In metalworking, casting means a process, in which liquid metal is poured into a mold, that contains a hollow cavity of the desired shape, and then allowed to cool and solidify. The solidified part is also known as a casting, which is ejected or broken out of the mold to complete the process. Casting is most often used for making complex shapes that would be difficult or uneconomical to make by other methods.
Casting processes have been known for thousands of years, and widely used for sculpture, especially in bronze, jewellery in precious metals, and weapons and tools. Traditional techniques include lost-wax casting, plaster mold casting and sand casting.
The modern casting process is subdivided into two main categories: expendable and non-expendable casting. It is further broken down by the mold material, such as sand or metal, and pouring method, such as gravity, vacuum, or low pressure.
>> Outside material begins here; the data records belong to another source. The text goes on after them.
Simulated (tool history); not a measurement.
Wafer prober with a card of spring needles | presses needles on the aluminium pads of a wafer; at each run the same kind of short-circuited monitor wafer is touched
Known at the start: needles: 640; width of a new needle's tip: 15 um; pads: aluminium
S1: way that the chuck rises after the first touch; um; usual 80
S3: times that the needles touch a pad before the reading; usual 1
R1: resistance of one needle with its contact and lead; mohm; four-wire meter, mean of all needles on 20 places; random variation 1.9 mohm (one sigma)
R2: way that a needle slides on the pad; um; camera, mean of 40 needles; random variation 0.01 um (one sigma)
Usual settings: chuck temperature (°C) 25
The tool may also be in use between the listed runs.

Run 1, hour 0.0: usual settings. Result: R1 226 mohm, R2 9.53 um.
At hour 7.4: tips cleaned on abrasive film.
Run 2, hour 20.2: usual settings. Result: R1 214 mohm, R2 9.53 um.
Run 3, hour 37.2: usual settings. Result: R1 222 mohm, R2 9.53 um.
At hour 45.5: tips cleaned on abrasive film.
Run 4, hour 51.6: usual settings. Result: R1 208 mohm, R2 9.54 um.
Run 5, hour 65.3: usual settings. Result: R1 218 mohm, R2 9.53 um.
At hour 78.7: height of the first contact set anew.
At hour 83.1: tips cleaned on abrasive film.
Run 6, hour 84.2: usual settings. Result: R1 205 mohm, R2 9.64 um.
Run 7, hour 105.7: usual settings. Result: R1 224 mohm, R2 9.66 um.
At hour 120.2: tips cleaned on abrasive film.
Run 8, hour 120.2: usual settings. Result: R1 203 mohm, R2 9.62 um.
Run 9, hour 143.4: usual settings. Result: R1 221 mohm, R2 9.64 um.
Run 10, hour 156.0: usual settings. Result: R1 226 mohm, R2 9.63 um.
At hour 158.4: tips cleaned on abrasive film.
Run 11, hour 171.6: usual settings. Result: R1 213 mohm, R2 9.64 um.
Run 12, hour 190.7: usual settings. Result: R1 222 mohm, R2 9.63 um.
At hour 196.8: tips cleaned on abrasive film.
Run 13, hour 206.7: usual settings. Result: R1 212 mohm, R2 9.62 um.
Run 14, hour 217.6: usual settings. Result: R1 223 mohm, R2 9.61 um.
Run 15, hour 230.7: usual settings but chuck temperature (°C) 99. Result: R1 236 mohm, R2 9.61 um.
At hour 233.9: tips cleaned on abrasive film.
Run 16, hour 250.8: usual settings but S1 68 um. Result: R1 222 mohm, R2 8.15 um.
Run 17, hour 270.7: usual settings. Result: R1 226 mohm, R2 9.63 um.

Non-expendable mold casting
Non-expendable mold casting differs from expendable processes in that the mold need not be reformed after each production cycle. This technique includes at least four different methods: permanent, die, centrifugal, and continuous casting. This form of casting also results in improved repeatability in parts produced and delivers Near Net Shape results.
Permanent mold casting
Permanent mold casting is a metal casting process that employs reusable molds (“permanent molds”), usually made from metal. The most common process uses gravity to fill the mold. However, gas pressure or a vacuum are also used. A variation on the typical gravity casting process, called slush casting, produces hollow castings. Common casting metals are aluminum, magnesium, and copper alloys. Other materials include tin, zinc, and lead alloys and iron and steel are also cast in graphite molds. Permanent molds, while lasting more than one casting still have a limited life before wearing out.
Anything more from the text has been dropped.